The Gnostics died out when Christianity entered its repressive phase. But now, maybe thanks to the coolness of their name -- or possibly a best-selling religion book that suggested that Christianity might have developed into quite a different religion had they not been repressed into nonexistence -- the Gnostics are making a comeback! And they decided to tell us all about it!

Chasing Happiness: Why Feeling Good Remains Elusive - global Gnostic event on July 10

SAN FRANCISCO, Calif., June 28, 2010 (SEND2PRESS NEWSWIRE) -- Want happiness? While studies indicate that lots of friends, a high paying job, or even passing years may create a higher likelihood of feeling "happy," a reliable recipe for lasting happiness remains elusive, says The Gnostic Movement. Lasting happiness will be the focus of a global Gnostic event on July 10 in major cities worldwide (www.gnosticawakenings.com).

Material wealth may bring comfort and security, but research shows it does not lead to long-term happiness. The latest study showed that Americans and Britons are actually less happy than in the 1950's, despite being two to three times wealthier now! In fact, only 36% reported being "Very Happy" now, as opposed to 52% in 1957.

Another study shows that people are turning to life experiences such as vacations to achieve happiness. While these may bring cherished memories, they are also unlikely to result in lasting fulfillment. In fact, a recent study of 974 vacationers, published in Applied Research in Quality of Life, suggests that most of us regress back to our baseline happiness within just eight weeks of returning home. So, are there more reliable ways to achieve lasting happiness?

One of the most recent happiness studies showed that it doesn't matter what we spend our money on - all we need to do is wait. Making headlines in the New York Times (US) and The Daily Telegraph (UK), the results of this recent Gallup poll of 340,000 people showed that after age 18, we start to become less happy, and this trend does not appear to reverse until age 50.

But is attaining happiness only a matter of time?

Lasting happiness will be the focus of a global Gnostic event on July 10 in major cities worldwide. Featuring talks, meditation, and a special film screening, this event will explore:
- What compels us to seek happiness?
- Why happiness can be so fleeting and temporary.
- How to connect with the divine spark within in pursuit of happiness.
- How to achieve sustained happiness.

The Gnostic Movement is at the forefront of a Gnostic re-emergence in the modern day.

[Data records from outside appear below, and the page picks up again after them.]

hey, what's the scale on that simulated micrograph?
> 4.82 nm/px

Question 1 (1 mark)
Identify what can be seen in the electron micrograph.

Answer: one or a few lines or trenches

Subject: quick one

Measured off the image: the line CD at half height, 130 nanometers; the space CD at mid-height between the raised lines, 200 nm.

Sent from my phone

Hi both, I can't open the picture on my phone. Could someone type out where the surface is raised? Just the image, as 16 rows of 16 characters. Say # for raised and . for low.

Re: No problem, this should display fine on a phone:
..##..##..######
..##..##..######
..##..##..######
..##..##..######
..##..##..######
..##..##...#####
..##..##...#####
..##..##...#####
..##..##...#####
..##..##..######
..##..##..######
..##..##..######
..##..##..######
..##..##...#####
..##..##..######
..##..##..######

Learn more: http://www.gnosticawakenings.com/media .

Only one problem: St. Louis is not one of the "ten major cities worldwide" where this global Gnostic event will be occurring. Does that mean they just want us to know that the good people of San Francisco and Madison, Wisconsin, will be happy? Do they want us to wish them well? Or do they want us to know that because we decided not to live on the shores of the Pacific or Lake Monona (or Lake Mendota), we are not worthy of happiness?